(Ahlul Bayt News Agency) - A top Islamist leader in Libya's rebel-held east denied on Thursday that Islamist rebels have forged an alliance with Muammar Gaddafi’s family.
Gaddafi’s son Seif al-Islam told The New York Times that his family had forged an alliance with Islamist rebels among the insurgents to drive out the secular opposition to his father's 40-year rule.
"Seif al-Islam's statement is baseless. It's a lie that seeks to create a crack in the national accord," Ali Sallabi told AFP over the telephone.
Sallabi acknowledged making conversations with Seif.
"Our dialogue with them is always based on three points: Gaddafi and his sons must leave Libya, the capital (Tripoli) must be protected from destruction and the blood of Libyans must be spared. There is no doubt about these constants," he said.
"We support pluralism and justice. Libyans have the right to build a democratic state and political parties."
Sallabi said relations between the Islamists and seculars are "strong."
"We fight with them in the same trenches and Gaddafi and his sons cannot change that," he added.
The rebels include some Islamists, but insist they are united in wanting to overthrow Gaddafi and establish a democratic government.
In the Times interview, Seif said the Islamists were "the real force on the ground" and that Western powers would have to come to terms with them.
He repeated the government's contention that Islamists were behind last week's killing of General Abdel Fatah Yunis, who was Moamer Kadhafi's right-hand man for decades prior to his defection earlier this year.
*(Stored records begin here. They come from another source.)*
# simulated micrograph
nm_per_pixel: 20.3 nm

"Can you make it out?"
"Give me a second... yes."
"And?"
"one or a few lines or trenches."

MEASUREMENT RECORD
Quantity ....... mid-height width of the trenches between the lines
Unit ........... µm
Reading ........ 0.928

"They decided to get rid of those people -- the ex-military people like Abdel Fatah and the liberals -- to take control of the whole operation," Seif told the Times. "In other words, to take off the mask."
But Sallabi denied that.
"We condemn the criminal act against the martyr Abdel Fatah. We support probing the murder to put the killers on trial, regardless of their identity," he said.
"It is impossible that Islamists did such heinous crime. We condemn extremism and radicalism ... Islamist or secular."
Sallabi said "there are strong signs that the fifth column of Gaddafi’s regime was behind the murder."